Sustainability in Fashion

The real cost of your favorite jeans isn’t just the price

Photo: Young women sitting by a waterfall

Jeans are one of those items that are a must-have in anyone’s closet and they usually carry one of the bigger price tags of your wardrobe. But, have you ever stopped to think about the real cost of your favorite pair?

Making the denim that we wear day after day requires resources.. and a TON of them.

Denim comes from cotton often grown in soil that is filled with harmful fertilizers and pesticides. The global demand for cotton (which is used in nearly half of all textiles, according to the World Wildlife Fund) has also led to over-farmed, barren land and soil erosion, which affects the health of the entire planet [Vogue]. Once the cotton is grown and harvested, they have to convert the raw material into usable thread by using water. Sure that sounds easy enough, but this process combined with dying and bleaching to make that trendy pair of jeans uses an insane amount of H2O. Some companies use up to 1,500 gallons of water to create ONE PAIR of denim jeans. 

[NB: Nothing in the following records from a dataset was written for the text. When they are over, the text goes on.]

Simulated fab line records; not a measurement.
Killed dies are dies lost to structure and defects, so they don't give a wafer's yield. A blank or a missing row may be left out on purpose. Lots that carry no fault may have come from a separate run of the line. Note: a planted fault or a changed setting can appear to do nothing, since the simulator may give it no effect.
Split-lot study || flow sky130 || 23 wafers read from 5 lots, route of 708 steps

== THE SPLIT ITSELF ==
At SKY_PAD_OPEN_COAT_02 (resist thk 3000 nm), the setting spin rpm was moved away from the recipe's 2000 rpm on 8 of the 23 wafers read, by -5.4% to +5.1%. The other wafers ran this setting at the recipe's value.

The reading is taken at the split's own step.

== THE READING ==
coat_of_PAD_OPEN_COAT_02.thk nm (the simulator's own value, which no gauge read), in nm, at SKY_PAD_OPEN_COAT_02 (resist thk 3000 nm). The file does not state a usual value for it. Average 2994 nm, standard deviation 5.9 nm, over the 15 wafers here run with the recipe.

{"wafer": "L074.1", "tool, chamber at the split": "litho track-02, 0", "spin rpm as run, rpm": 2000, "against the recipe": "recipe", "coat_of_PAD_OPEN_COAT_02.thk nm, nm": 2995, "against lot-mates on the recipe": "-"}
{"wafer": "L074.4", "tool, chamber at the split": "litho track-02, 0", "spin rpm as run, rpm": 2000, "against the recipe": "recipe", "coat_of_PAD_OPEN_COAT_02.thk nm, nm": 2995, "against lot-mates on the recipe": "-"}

That all sounds harsh and not typically the kind of thing that makes you want to rush out and buy more clothes. But don’t worry, this article isn’t meant to make you feel guilty about those go-to jeans that fit just right, but rather to educate you so that your next perfect pair can come from a company who loves the environment as much as you love the jeans they make.

As far as new denim is concerned, Sarah Ahmed, CEO of Warp + Weft jeans and whose family also founded DL1961 jeans, has been passionate about sustainability for more than a decade; her family’s factories are vertically integrated, meaning every step—spinning the yarn, weaving the fabric, finishing the garment—happens all in the same facility. Her family invested in water-reduction technology early on—a pair of her company’s jeans is made with just 10 gallons of water, and 98% of it is recycled—and they were the first to introduce Modal and Lyocell, which are low-impact and biodegradable cellulose fibers [Vogue]. Since the Warp + Weft’s launch in 2017, they’ve sold more than 477,000 pairs of jeans and saved more than 572.4 million gallons of water.

It must feel good to make such an impact on both the market and the environment!